A woman, desperate for the one thing she can’t have, implores her God, and when she receives her heart’s desire, hands it all back to him.
Faith. It’s a funny thing. It can grow, be lost, be found, shape, transform, be betrayed, help us, harm us, kill us and bring us back to life. Humanity kills and wars over it, battles for that of others, manipulates and relies upon it, and uses it to get what it wants. Yet it is one of the most important parts of the human experience. Without faith in something, we are nothing. Without the faith that the sun will rise tomorrow, we dare not sleep lest tomorrow never comes at all. Without the faith that good will overcome evil, we dare not step outside our doors, read books, watch television, live in community. Faith shapes all that we do, even for those who say they have no faith. We all have faith in something.
Heartache and yearning. It is a rare person who has not felt one or the other. From a young age, we face disappointments and sorrows. The beloved grandparent/neighbour/pet hamster dies. We don’t get the Birthday present we wanted. Our friends hurt us. The person we thought we loved didn’t love us after all. The job we worked so hard to get didn’t work out. Our child is lost. There isn’t enough money left at the end of the month for what we want or need. Our trust is broken.
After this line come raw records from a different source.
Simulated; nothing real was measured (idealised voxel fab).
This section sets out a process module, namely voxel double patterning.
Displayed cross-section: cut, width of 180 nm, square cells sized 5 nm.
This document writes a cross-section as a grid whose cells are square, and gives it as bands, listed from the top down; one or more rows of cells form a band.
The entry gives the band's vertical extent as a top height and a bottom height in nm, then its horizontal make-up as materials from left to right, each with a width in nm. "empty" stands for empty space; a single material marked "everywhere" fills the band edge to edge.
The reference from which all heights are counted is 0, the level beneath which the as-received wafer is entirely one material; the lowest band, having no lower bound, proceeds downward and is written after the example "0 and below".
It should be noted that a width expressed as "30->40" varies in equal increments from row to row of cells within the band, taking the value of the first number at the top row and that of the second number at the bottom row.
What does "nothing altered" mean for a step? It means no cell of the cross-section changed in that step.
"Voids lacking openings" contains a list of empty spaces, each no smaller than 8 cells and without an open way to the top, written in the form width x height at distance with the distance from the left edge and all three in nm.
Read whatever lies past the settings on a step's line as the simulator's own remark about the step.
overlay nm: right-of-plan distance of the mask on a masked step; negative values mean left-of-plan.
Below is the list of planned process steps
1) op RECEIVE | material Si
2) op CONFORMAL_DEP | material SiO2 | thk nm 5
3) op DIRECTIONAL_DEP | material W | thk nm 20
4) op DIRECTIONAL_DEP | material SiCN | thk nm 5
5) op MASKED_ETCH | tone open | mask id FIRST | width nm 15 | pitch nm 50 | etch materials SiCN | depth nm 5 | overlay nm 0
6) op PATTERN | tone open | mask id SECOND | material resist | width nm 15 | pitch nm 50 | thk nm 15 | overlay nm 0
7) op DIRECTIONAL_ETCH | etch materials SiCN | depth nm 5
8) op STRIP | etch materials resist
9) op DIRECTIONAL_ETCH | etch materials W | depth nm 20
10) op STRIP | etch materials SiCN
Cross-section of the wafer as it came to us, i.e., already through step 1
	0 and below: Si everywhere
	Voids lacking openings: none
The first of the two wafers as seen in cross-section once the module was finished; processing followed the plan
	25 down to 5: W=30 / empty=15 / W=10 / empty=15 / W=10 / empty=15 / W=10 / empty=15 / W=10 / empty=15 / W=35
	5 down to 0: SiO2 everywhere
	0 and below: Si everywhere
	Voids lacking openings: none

Hannah desperately wanted a child. Her husband’s other wife had borne several children, and rubbed it in Hannah’s face. Their husband may love Hannah more, but Peninnah was the one who was having his babies – Hannah obviously wasn’t doing something right, Hannah was cursed, Elkanah didn’t really love her if he couldn’t get her pregnant, Hannah was a disappointment, she wasn’t a real woman because she was barren. Just imagine getting that much spite in your home, and then going out into the community and seeing the pitying looks on the faces of all the other women, thinking many of the same things that Peninnah had spat in Hannah’s face in her spite. No matter how much Elkanah told and showed her that he loved her, Hannah still yearned for a child of her own, not to be nanny to her step-children.
Desperation brings even fervent non-believers to prayer. Lord, let them live. God, if you’re there, fix this. Save me. Please don’t let him leave. God, stop this horror around me. Help them. Help me. Give me courage. I need this. If I make it out alive, I’ll go to church. End this pain. Are you there God? Why is this happening? What now?
Hannah went into the Lord’s house and prayed. And wept. Bitterly. She asked her Lord for her heart’s desire – a son – and promised to give him back to the Lord. She prayed and prayed in her heart, her lips moving but no sound coming out. In the corner sat one of the priests, an old man with two sons who were as wicked as the day was long. Eli was outraged that someone would come into the Lord’s house drunk, and confronted Hannah. Shocked, she explains her sorrows to Eli, and he blesses her. She and her family leave the following day, and the Lord answers her prayer. She has a son, naming him Samuel, because the Lord heard her prayer. Once he is weaned, she takes him to Shiloh, back to the Lord’s house and entrusts him to the care of Eli and the service of the Lord.
If someone gave you a fantastic gift, how willing would you be to give it back to them? I know I couldn’t, not easily. Now imagine that thing is your child, and you’ve wanted nothing more than to be a parent. I can only imagine the pain that Hannah felt with her sacrifice. And yet, she freely and joyfully dedicated her son to the Lord, and saw him only when their family visited Shiloh for the annual sacrifice. How often do we give of ourselves and the things we cherish, perhaps more than life itself? How often is our giving generous and with joy?
As a student and in my gap year, I had very little money after the rent and the bills were paid, every penny taking me further into my overdraft. I was also very often ill, and spent most of second and third years of university in bed. My family were incredibly generous to me, keeping food on the table, but it remained, my overdraft became my dearest friend, and pyjamas my most worn clothes. When I had little, all I could do was pray and hope and trust that I’d be able to afford what I needed and manage to do the important things. And yet, I couldn’t help being generous. I’d pick up a bag of chocolate for my church group, or wash the dishes for my housemates. I handed out water bottles to people coming out of clubs, and baked cakes for friends. God called me to give back everything I had, to give of the bare minimum I possessed. He called me to give of my time, of my money, and of my heart. Even when we weren’t on the best of terms, He would guide my heart to give, to sacrifice.
Hannah’s desperate prayers for her heart’s desire led to her giving the greatest thing she could claim, her son, and her sacrifice gave Israel one of its greatest leaders – the last of the Hebrew Judges, and the first of the Major Prophets. Whilst our prayers and sacrifices may not shape nations and history, they are important all the same. For we all have people spiting us and things that break our hearts. We all yearn for things, and we all cry out to God in our most desperate times. And God, in His faithfulness answers. All we have to do is decide what to do with our answers. Do we keep the gifts we are given to ourselves, or do we dedicate what we have to the Lord, and share with others the good things He has done for us?
Hannah’s story reminds us of the faithfulness of our God, and calls us to respond to it with our whole hearts. It calls us to be generous with even the things we hold dear to our hearts, to give even when it is hard. All we have belongs to the Lord.